South Carolina emergency officials upgraded the state’s emergency operating status as forecasters warn Tropical Storm Hermine is continuing on a path that could bring it into the Palmetto State on Friday.
The Emergency Management Division’s (SCEMD) upgrade to Operating Condition Level 4 is more procedural at this point — the second-lowest level simply means state officials are increasing the level of awareness while reviewing plans and procedures. The State Emergency Operations Center in Lexington County will also be staffed by select state agency personnel beginning Friday morning so they can better respond if help is requested by local authorities once the storm hits.
“We are learning forward and following this storm, and we encourage people in South Carolina to do the same,” said Kim Stenson, director of SCEMD. “Personal preparedness, personal plans, and awareness are very important in a situation such as this.”
As of noon Thursday, Hermine was roughly 135 miles south-southwest of Apalachicola, Florida, moving northeast at 14 miles per hour and with maximum sustained winds of 70 mph.
While the National Weather Service is warning residents of northwest Florida to brace for possible hurricane conditions once Hermine comes ashore Thursday evening, in South Carolina the concern is more about the potential for heavy rainfall and flooding. Rainfall totals from 4-8 inches are expected across those parts of the Southeast affected by the storm.

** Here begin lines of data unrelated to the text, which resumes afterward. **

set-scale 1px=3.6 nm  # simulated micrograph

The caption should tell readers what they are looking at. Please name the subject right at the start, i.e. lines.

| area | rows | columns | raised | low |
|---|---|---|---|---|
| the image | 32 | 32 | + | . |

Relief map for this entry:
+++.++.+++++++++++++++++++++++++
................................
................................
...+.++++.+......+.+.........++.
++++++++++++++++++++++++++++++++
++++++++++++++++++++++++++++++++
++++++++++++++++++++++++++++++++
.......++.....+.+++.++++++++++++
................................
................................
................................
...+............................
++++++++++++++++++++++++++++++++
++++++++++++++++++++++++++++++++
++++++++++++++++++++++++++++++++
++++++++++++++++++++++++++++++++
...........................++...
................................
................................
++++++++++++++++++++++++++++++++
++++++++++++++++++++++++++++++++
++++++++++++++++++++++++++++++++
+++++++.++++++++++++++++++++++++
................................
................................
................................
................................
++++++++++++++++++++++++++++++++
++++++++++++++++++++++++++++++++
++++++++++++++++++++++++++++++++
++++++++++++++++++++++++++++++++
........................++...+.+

Charleston officials warned residents to be careful if flooding occurs and not to drive through or play in the water. “If the water gets up high enough, you could see manhole covers displaced,” Deputy Chief John Tippett said in a Wednesday press conference. “People think they’re having a nice little wading event, then before you know it, they’re being drawn into a manhole cover that they can’t get out of.”
The weather service has issued a tropical storm warning for the entire South Carolina coast, in effect for all counties along the Atlantic. Hermine has slowed since Wednesday, but forecasters expect it to keep its tropical storm status when it reaches eastern South Carolina on Friday afternoon.